On Aesthetics | Condensed Fonts

On Aesthetics is a look at the details of design and the things around us. The first installment is by Mr. Benjamin Ferencz who divides his professional time between running The Design Cooperative and building some pretty awesome bicycles for his company Freeman Transport.
There was a time when I lived in New York that I wore Helmut Lang shirts almost exclusively while he was still at the helm. Having relocated to Montana I was on the hunt for a more casual shirt with a similar narrow cut but with a soft collar. While shopping at Odin on a business trip I found my new perfect shirt made by Mr. Robert Geller. The perfect complement to my dressier Lang shirts. I bought three. I tend to do this in my old age of 32. Before I put the shirts in the closet I did my usual inspection of tags and labels and noticed the beautiful type chosen by Geller. Familiar.

I grabbed a Lang shirt, very similar. No icon used, just the unique letter shapes to create a distinguished mark while evoking a slender spirit. Both chose a condensed face to represent them. I starting thinking. This narrow typeface matched the cut of the designers clothing. Then it started to occur to me that some of my other favorite brands were also feelin the condensed vibe. Tim Hamilton even went so far as to say Futura condensed was a momentary style obsession. Band of Outsiders, condensed. Engineered Garments, condensed, Thom Browne, condensed. And so I sign off by saying keep it on the straight and narrow please.

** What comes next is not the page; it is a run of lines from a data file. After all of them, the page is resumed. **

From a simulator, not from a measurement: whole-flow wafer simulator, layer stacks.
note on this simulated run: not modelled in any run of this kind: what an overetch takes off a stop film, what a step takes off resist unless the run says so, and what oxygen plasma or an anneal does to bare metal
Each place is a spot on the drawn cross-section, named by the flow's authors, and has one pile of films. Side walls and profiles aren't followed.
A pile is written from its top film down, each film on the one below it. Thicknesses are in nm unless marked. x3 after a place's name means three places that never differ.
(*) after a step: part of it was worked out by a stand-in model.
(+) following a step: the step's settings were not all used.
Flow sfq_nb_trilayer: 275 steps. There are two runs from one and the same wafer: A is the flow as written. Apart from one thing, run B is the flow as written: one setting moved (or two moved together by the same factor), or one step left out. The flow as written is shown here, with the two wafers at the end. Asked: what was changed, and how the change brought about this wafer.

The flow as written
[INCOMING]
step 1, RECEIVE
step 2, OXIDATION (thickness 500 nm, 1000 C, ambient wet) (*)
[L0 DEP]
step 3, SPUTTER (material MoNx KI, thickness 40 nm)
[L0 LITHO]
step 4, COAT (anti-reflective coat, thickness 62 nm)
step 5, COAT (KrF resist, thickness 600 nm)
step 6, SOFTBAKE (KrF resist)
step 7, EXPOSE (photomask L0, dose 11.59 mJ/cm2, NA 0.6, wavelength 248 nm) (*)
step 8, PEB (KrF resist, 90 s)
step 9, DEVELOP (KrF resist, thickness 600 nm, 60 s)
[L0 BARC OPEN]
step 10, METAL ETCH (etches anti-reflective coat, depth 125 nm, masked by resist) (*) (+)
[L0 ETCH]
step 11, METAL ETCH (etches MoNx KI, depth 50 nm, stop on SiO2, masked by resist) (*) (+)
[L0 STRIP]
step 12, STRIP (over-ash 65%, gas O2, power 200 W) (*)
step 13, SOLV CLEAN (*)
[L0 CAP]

Comments on “On Aesthetics | Condensed Fonts

    jdon June 26, 2008 @ 6:57 PM:

    Let’s not forget the best condensed one (in my book at least) Jack Spade. Trade gothic condensed bold 20.

    George Gon July 3, 2008 @ 7:02 PM:

    I’ve always loved a condensed font, but I do because as a graphic designer it makes it easier to fit more text into a narrower horizontal space… and considering that most of the brands you featured have long-ish names, it’s not surprising.